Malaga is a lovely port city with blue green seas so typical of the mediterranean coasts I’ve seen.
We arrived at Malaga airport and caught a taxi with an apparently newbie driver since he didn’t know where the Eurostars Astoria hotel was located and had to ask one of the other drivers parked outside the airport. He then charged us a hefty €23 while showing us charts with the extra fees to justify the cost. Christopher and I were under the impression that a taxi would have only been €10 so we had some sticker shock but at 11:30 p.m. haggling wasn’t in the cards.
After a somewhat good night’s sleep, I was in the dining room of the hotel by 8:30 after getting no response from knocking on “The Kid’s” door. Met a nice couple from Cambridge who were on holiday and we had breakfast together talking about grandchildren and our respective children. They had a daughter in Cambridge and grandmother took care of her 4 year old grandson on a regular basis (we had that in common), and a son in Australia with another grandson whom they visited once or twice a year. This year it would be for a 3 month stay over winter which their daughter in Cambridge was not keen about (hmmm…no comment).

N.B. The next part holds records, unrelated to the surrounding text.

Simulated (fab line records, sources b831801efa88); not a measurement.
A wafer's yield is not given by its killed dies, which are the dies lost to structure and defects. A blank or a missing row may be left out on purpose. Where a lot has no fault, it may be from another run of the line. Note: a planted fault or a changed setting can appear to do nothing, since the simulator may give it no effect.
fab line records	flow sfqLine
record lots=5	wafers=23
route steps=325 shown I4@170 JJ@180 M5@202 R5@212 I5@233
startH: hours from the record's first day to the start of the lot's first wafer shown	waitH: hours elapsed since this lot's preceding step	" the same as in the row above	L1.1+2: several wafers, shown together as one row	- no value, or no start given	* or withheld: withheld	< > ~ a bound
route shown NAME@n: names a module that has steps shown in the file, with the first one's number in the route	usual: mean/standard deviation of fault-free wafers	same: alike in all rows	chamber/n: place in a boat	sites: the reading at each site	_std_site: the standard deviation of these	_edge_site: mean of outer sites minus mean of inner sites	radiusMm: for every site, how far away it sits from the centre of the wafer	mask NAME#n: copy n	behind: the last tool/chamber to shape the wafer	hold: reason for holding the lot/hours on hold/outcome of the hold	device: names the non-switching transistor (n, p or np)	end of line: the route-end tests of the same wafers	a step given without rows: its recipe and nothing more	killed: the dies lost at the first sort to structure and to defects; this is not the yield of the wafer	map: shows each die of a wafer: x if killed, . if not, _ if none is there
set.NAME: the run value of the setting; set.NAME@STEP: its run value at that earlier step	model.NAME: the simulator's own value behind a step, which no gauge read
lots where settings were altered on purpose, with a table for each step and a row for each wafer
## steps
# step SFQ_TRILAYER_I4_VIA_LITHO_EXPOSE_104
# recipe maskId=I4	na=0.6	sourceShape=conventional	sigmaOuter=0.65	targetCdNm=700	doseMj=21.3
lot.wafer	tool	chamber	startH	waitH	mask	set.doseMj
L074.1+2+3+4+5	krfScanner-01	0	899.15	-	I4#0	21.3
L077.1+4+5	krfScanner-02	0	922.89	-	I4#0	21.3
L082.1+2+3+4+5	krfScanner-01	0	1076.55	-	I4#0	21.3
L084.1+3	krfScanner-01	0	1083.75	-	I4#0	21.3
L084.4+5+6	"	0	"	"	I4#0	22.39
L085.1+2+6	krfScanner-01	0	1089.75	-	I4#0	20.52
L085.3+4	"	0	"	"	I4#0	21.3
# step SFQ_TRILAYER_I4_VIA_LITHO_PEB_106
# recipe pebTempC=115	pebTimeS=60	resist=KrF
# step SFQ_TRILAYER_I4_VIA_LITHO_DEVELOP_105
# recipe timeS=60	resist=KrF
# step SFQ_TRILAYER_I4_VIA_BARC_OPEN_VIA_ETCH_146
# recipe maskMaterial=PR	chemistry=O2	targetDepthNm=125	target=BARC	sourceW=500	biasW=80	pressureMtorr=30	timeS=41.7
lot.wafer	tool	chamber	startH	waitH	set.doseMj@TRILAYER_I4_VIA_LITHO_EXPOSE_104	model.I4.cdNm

All during the hour in the dining room I kept my eye open for The Kids, but they never showed. Went back to my room after another Knock went unanswered, grabbed my daypack and ventured toward town on the streets Pat and Terry advised me to take.
The weather was a little cooler than I thought it would be, but my light cotton jacket and neck scarf were warm enough once I worked up my body temp from walking. By then, knowing my son, I assumed they had gotten an early start and were already at the Alcazabar (fort) in Malaga. Heading toward the harbor, there were horses with carriages parked in rows waiting for eager tourists. There was a tourist center I saw so picked up a one sheet map of town and headed towards god only knew where. The cobblestones streets led into small alleyways with short steps that blended into the walkways making me very aware not to trip and fall onto my face.
I came across a massive cathedral, passed through a grove of orange trees, and paid the €5 entry fee which included a handheld recorder that I didn’t use half the time. Instead I wandered this enormous church taking photos of the gold altar pieces, Spanish influenced art, and incredible carvings. Churches are also a marvelous way to find a place to sit and rest after long walks. That, in itself, is worth the entry fees.